Sri Lankan Government is bound by Standard Minimum Rules for the Treatment of Prisoners ,laid down by the United Nations. These among other things, guarenttes you and other fellow prisoners, the right to have fresh air, light and right to read. If you do not get these, you have right to complaint till you get.
Following words of Supreme Court judge from United State is worth repeating.
When the prison gates slam behind an inmate, he does not lose his human quality his mind does not become closed to ideas his intellect does not cease to feed on a free and open interchange of opinions his yearning for self-respect does not end nor is his quest for self-realization concluded. If anything, the needs for identity and self-respect are more compelling in the dehumanizing prison environment. US Supreme Court Justice Thurgood Marshall wrote in Procunier v Martinez
416 US 428 (1974)
:
The UN Minimum rules states that In all places where prisoners are required to live or work,
(a) The windows shall be large enough to enable the prisoners to read or work by natural light, and shall be so constructed that they can allow the entrance of fresh air whether or not there is artificial ventilation
(b) Artificial light shall be provided sufficient for the prisoners to read or work without injury to eyesight.

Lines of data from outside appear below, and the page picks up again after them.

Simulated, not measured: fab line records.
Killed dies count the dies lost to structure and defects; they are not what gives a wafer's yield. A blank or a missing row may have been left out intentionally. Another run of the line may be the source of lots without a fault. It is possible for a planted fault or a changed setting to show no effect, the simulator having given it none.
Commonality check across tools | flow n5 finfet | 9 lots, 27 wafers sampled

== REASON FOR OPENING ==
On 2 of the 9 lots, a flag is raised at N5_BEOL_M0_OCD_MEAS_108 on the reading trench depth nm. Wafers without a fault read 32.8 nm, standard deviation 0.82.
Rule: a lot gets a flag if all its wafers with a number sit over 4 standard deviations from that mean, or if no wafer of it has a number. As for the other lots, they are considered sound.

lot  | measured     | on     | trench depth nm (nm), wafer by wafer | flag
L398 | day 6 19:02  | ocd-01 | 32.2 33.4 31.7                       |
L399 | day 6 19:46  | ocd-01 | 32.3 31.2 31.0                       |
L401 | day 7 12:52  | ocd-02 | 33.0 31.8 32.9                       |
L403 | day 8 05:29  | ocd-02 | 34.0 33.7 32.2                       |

(Standard Minimum Rules for the Treatment of Prisoners:
Adopted by the First United Nations Congress on the Prevention of Crime and the Treatment of Offenders, held at Geneva in 1955, and approved by the Economic and Social Council by its resolutions 663 C (XXIV) of 31 July 1957 and 2076 (LXII) of 13 May 1977).
People outside have a right and duty to send books to the prisoners. Why not start doing it now.